Rome: Two Syrian girls, one of them an eight-month-old baby, are among up to six people who died when a boat carrying would-be migrants to Europe capsized off Libya yesterday, rescuers said.
Five bodies were recovered and one passenger was missing, presumed drowned, following the yesterday's capsize. Some of the 21 survivors told aid workers there had been 27 people from eight Syrian families on the boat.
The Phoenix, a rescue boat run by the Malta-based NGO Migrant Offshore Aid Station (MOAS) and the Italian Red Cross (CRI), recovered the corpses of two women, one man and the baby while the five-year-old's body was picked up by a fishing boat, the organisations said.
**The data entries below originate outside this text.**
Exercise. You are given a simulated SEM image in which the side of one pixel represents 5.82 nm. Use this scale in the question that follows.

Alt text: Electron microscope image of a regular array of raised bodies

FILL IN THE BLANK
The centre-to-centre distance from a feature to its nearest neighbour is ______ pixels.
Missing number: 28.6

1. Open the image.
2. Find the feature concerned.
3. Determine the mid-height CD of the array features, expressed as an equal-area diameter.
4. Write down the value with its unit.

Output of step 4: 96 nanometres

Details of the tragedy emerged as the world's attention has been re-focused on the crisis in Syria by this week's poignant pictures of the bloodied, dust-covered face of four-year-old Omran following the bombing of his home in the war-torn city of Aleppo.
MOAS co-founder Regina Catrambone said the latest deaths were a tragic reminder that hundreds of migrant children continue to perish at sea a year after toddler Aylan Kurdi's body was washed ashore on a Turkish beach last year.
"It is very sad and frustrating to witness the tragic loss of life at sea, especially that of such a young child," she said.
"It is time for the international community to come to terms with this reality and to implement safe and legal solutions for the most vulnerable among us to avail themselves of the rights and protections they are entitled to."
Children represent a growing proportion of the migrants trying to reach Europe by sea from Turkey and North Africa - 27 percent of all arrivals in the first six months of this year were minors, according to the UN refugee agency.
Italy's coastguard said the five deaths occurred on a day when they supervised the rescue of 534 people in 11 different operations off Libya.
Nearly 100,000 migrants have landed at Italian ports this year, roughly in line with the level of arrivals in the same period in 2015. Numbers arriving in Greece have dropped sharply since an EU-Turkey deal in March that is aimed at stemming the flow.
More than 3,000 people have died trying to reach Greece or Italy since the start of the year, a 50 percent rise on last year.
It is relatively rare for Syrians to try to reach Italy via Libya. Over 90 percent of the migrants arriving on Italian shores this year have come from sub-Saharan Africa.